Thursday, November 9, 2023

In short: The Snake Girl and the Silver-Haired Witch (1968)

Original title: Hebi musume to hakuhatsuma

Young Sayuri (Yachie Matsui) has spent most of her life in an orphanage. Not a Dickensian one, mind you, but a rather pleasant place with grown-ups who actually are positive attachment figures for her.

Nonetheless, Sayuri is both confused and excited when her long lost family finds her and takes her home. It is not an ideal home, to say the least. Mom’s crazy, herpetologist Dad zips off on an expedition the same day Sayuri arrives, only leaving his snake collection, and Sayuri’s secret sister? Is usually hidden away in an attic room and looks a lot like a snake person. She loves to peep at Sayuri through a hole in the ceiling of our heroine’s room and makes her life a living hell. So much so, the kid is also starting to be plagued by surrealist nightmares.

And because all of that isn’t quite a bad enough time for the girl, there’s also a silver-haired witch haunting the borders of the movie, and some murders to look forward to.

This Daiei horror movie is strictly aimed at kids and adapts some tales by the great mangaka Kazuo Umezu, from the phase of his career when he was involved in creating horror shojo manga (that is horror manga aimed at a teen female audience).

Director Noriaki Yuasa – also the guy responsible for most of the Gamera films of the time – often achieves the proper movie version of the manic, hysterical energy of Umezu’s girls’ horror work. As is tradition in this genre, our virtuous heroine is confronted with indignities, injustices and child-sized horrors and mainly comes through them by keeping her chin up and the innate goodness of her heart intact.

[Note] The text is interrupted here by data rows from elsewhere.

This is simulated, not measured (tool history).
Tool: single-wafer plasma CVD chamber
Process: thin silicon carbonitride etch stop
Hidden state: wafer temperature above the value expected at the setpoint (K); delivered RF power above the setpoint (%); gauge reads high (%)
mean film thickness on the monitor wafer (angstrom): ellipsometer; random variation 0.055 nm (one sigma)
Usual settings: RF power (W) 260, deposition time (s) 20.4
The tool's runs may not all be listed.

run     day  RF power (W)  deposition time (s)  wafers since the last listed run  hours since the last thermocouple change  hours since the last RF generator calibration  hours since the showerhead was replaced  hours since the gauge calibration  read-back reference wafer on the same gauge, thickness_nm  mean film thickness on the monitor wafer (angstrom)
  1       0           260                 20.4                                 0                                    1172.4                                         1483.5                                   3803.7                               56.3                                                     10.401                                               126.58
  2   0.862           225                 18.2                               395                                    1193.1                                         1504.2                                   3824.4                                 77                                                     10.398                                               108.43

The horrors are certainly not something to disturb a contemporary grown-up, yet there’s an inherent weirdness to the whole tale that makes the film a fascinating and fun experience even for us, the elderly. There’s nary a scene going by where Yuasa doesn’t take the crazier way to portray something as long as he can keep to a beautifully crisp black and white aesthetic at the same time. The dream sequences, looking like Dali meeting Umezu, fittingly enough, are particularly great, suggesting that the really rather square Sayuri must have a more interesting side buried under all her straightforward goodness. They also look not quite like anything I’ve seen before, even actual Dali dream sequences.